Why is `embeddings` in `model.py` random, instead of one-hot?

sherjilozair / char-rnn-tensorflow

Multi-layer Recurrent Neural Networks (LSTM, RNN) for character-level language models in Python using Tensorflow

MIT License

2.64k stars 960 forks source link

Why is `embeddings` in `model.py` random, instead of one-hot? #4

Closed rhaps0dy closed 8 years ago

rhaps0dy commented 8 years ago

Hello,

If I understand correctly, the tridimensional inputs tensor is built by looking up the n-th row of embeddings for each number in the bidimensional self.input_data tensor. The rows of embeddings have the same size as the RNN's internal layers. This seems to be the way to input the different characters to the network.

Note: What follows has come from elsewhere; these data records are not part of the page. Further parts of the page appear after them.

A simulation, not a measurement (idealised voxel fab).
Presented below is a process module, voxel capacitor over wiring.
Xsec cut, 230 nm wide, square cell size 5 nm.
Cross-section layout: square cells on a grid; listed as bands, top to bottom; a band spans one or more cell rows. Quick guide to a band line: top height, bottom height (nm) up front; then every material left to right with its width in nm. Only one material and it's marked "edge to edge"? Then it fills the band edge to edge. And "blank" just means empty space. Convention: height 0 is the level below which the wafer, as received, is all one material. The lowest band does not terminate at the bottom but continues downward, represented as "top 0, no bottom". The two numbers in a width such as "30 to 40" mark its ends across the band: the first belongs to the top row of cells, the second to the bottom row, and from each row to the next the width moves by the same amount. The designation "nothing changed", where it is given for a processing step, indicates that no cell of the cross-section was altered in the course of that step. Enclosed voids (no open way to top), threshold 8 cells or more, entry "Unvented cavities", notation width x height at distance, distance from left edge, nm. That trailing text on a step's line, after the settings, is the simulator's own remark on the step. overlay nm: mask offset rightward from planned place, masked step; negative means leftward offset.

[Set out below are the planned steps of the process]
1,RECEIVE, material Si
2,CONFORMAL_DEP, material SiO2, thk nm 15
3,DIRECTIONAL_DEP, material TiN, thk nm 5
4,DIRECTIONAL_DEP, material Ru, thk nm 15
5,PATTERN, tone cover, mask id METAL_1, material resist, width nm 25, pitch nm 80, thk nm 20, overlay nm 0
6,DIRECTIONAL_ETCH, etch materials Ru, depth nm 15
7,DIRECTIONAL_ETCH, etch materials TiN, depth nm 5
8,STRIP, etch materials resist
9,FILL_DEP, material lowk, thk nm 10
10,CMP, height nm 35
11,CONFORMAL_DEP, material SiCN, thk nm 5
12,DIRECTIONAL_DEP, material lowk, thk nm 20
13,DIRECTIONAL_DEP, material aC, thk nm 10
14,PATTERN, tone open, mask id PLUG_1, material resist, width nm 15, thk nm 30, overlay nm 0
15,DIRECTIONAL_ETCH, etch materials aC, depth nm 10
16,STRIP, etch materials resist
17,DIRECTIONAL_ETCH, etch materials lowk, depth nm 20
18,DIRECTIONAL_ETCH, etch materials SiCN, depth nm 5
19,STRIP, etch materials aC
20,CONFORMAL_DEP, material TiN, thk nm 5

The Tensorflow variable "embeddings" has nothing assigned to it explicitly, therefore it is drawn from a uniform distribution each time train.py is ran. Why is that? I would have expected embeddings to be a matrix of one-hot row vectors, encoding the different characters; and having that mapped to the internal layer by weights as in https://gist.github.com/karpathy/d4dee566867f8291f086 .

Also, printing embeddings at the end of every run, I notice that its value changes every time.

I would be very grateful if someone would explain to me what is going on here.

Yours truly, rhaps0dy

sherjilozair commented 8 years ago

Hi @rhaps0dy,

Both approaches are equally correct, and different implementations of the same model.

@karpathy's approach is to have a fixed embedding which is multiplied by a weight matrix, before being used by subsequent layers. Since the embedding is one-hot, the matrix multiplication is essentially an indexing operation.
In my approach, as well as the approach taken in tensorflow's PTB model (https://github.com/tensorflow/tensorflow/blob/master/tensorflow/models/rnn/ptb/ptb_word_lm.py), we allocate an embedding matrix, and then perform embedding_lookup, which is essentially indexing the embedding matrix with integer indices. This is algorithmically the same as multiplying by a one-hot vector, just more efficient.

The values of embeddings change, since we are learning the embeddings. The values of the weight matrix used in your attached code will also change. Neither code is using pre-trained embeddings, but you could do that, with some small changes.

rhaps0dy commented 8 years ago

Hello @sherjilozair,

Ah, this makes a lot of sense. Also, you have to learn n_charsrnn_size for the embeddings, instead of n_charsrnn_size + n_chars for weights and biases for the one-hot, so there are less parameters to learn. (Did I understand that correctly?)

Many thanks!

sherjilozair commented 8 years ago

In principle, yes, although the biases can always be removed, or the embedding matrix multiply layer can be merged with the RNN layer, as has been done in the gist you attached.